Department of Cinema and Media Studies and the College
Maria Belodubrovskaya studies the history, theory, and aesthetics of Russian and Soviet cinema. Her first book, Not According to Plan: Filmmaking under Stalin (Cornell University Press, 2017), is an institutional history of Soviet cinema during the Stalin period (1930–1953). She is currently working on her second book, “Beyond Montage: Film Aesthetics and Propaganda under Stalin,” which addresses Soviet film aesthetics during this same period. The book looks at Soviet cinema’s approach to style and narrative in comparison with that of Hollywood and other major film traditions. It seeks to challenge some notions about Soviet film’s ideological conformity and socialist realism, while showing how the Soviet cinematic tradition fits into global cinema.
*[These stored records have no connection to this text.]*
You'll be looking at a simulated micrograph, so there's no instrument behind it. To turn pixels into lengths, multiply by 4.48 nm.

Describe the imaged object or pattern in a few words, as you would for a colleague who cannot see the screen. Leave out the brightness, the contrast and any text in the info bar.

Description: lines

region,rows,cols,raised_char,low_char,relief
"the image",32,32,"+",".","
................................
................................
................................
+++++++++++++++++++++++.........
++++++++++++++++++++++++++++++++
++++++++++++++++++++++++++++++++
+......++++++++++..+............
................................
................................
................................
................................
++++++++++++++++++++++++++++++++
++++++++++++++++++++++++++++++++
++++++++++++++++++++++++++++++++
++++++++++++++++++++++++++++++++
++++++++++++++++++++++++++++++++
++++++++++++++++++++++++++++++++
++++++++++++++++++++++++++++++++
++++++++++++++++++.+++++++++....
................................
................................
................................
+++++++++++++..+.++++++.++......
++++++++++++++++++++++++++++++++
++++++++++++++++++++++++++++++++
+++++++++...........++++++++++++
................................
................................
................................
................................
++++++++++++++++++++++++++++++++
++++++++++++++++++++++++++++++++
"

Belodubrovskaya’s research on Soviet cinema, early animation, and theory of cinematic attractions has been published in Cinema Journal, Film History, Slavic Review, Studies in Russian and Soviet Cinema, KinoKultura, and Projections: The Journal of Movies and Mind.
Belodubrovskaya received her PhD in film studies from the University of Wisconsin–Madison, where she taught for seven years prior to joining the University of Chicago. She was a postdoctoral fellow at Harvard University’s Davis Center for Russian and Eurasian Studies.